There are two specific situations for which the TCP processing needs to be modified:
The modified TCP layer computes the congestion window using the TCP acknowledgment numbers of all the TCP fragments of the aggregated TCP packet, instead of just using the final acknowledgment number. As noted in section 3.1, the acknowledgment numbers of the individual TCP fragments are stored in the packet metadata structure (sk_buff) when Receive Aggregation is performed.
The modified TCP layer computes the correct number of acknowledgments by taking into account the individual TCP fragments, instead of considering the whole aggregated packet as one segment. This information is also stored in the sk_buff structure during receive aggregation.
Receive Aggregation is implemented at the entry point of the network stack processing routines. For the Linux network stack, this is the entry point of the softirq for receive network processing.
The network card driver, which receives packets from the NIC, is modified to enqueue the received packets into a special producer-consumer `aggregation queue'. The Receive Aggregation routine, running in softirq context, `consumes' the packets dropped into the queue and processes them for aggregation. The `aggregation queue' is a per-CPU queue, and is implemented in a lock-free manner. Thus, there is no locking overhead incurred for accessing this queue concurrently between different CPUs, or between the interrupt context and the softirq context.
The packets dropped into the aggregation queue by the NIC driver are `raw' packets, i.e., they are not encapsulated in the Linux socket buffer metadata structure, sk_buff. The reason for this, as discussed in section 2.2, is that memory management of sk_buffs is a significant part of the buffer management overhead of network packets. We avoid this overhead by allocating the sk_buff only for the final aggregated packet, in the Receive Aggregation routine. For Linux drivers, this also allows us to avoid the MAC header processing of network packets in the driver, which is moved to the Receive Aggregation routine.

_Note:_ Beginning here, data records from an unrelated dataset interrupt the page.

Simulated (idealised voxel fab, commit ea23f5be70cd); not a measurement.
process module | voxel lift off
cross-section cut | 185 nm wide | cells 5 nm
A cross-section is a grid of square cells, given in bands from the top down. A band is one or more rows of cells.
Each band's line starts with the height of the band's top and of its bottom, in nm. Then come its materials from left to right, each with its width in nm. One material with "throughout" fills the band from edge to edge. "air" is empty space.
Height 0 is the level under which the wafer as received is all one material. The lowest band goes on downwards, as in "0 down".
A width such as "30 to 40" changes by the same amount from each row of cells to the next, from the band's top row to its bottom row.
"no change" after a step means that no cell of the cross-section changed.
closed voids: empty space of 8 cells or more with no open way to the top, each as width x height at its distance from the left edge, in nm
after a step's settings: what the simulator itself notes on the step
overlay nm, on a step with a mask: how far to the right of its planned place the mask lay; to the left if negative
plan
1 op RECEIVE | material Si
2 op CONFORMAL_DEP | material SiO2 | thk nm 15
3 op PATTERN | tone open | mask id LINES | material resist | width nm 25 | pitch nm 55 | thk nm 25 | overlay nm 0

Packets are consumed from the aggregation queue by the aggregation routine and are hashed into a small lookup table, which maintains a set of partially aggregated TCP packets. If the new network TCP packet `matches' a previously hashed packet, i.e., it can be coalesced with this packet (based on the conditions described in 3.1), then the two are aggregated. Otherwise, the partially aggregated packet is delivered to the network stack, and the new packet is saved in the lookup table.
Packets delivered to the network stack are processed synchronously, and thus control returns to the aggregation routine only when the network stack is idle. Thus, in order to remain work-conserving, whenever the aggregation routine runs out of network packets to process (i.e, the aggregation queue is empty), it immediately clears out all partially aggregated packets in the lookup table, and delivers them to the network stack. This ensures that packets do not remain waiting for aggregation, while the network stack is idle.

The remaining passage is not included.